There are the following major changes to the list of registrable charges -
A charge on an aircraft or any share in an aircraft is specifically included (section 334(1)(h))
A charge on instalments due, but not paid, on the issue price of shares is added (section 334(1)(f))
- A charge for the purpose of securing any issue of debentures (section 80(2)(a) of the old Companies Ordinance (Cap. 32) ("the old Ordinance")) is removed.
Further, it is clarified that if a company charters a ship from a shipowner, the shipowner's lien on the subfreights for amounts due under the charter is not to be regarded as a charge on the book debts of the company or as a floating charge on the company' s undertaking or property and is not registrable as such (section 334(4)).

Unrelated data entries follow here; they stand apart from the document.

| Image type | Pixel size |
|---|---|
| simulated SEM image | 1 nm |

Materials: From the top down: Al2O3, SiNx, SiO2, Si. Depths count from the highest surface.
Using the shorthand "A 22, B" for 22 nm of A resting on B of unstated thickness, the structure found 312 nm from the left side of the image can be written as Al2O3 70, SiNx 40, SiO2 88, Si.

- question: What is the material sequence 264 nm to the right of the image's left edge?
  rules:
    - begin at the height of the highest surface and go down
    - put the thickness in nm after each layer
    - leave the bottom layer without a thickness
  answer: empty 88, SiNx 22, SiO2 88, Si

No. Section 334(3)(b) of the new CO specifically states that if a company maintains a deposit of money with another person (whether the money is deposited by the company or by any other person for the company’s benefit), a charge on the company’s right to repayment is not to be regarded as a charge on book debts.
Yes. Under the new CO, a certified copy of the instrument creating or evidencing the charge, instead of the original instrument, is required to be delivered to the Registrar for registration (sections 335, 336 and 338 to 340) (Please also see Q6 below).
No, the original charge instrument should not be delivered for registration. If it is erroneously delivered, the Registrar will not be responsible for any damage to the original document that may result from the document scanning process or for the safe return of the original charge instrument to the presentor.
Yes, there is a change in the time limit. Under the new CO, the time limit within which the certified copy charge instrument and the specified form must be delivered for registration is one month after the date of creation or, where the charge is created outside Hong Kong comprising property situated outside Hong Kong, one month after the date on which a certified copy of the said instrument could, if despatched with due diligence, have been received in Hong Kong in due course of post.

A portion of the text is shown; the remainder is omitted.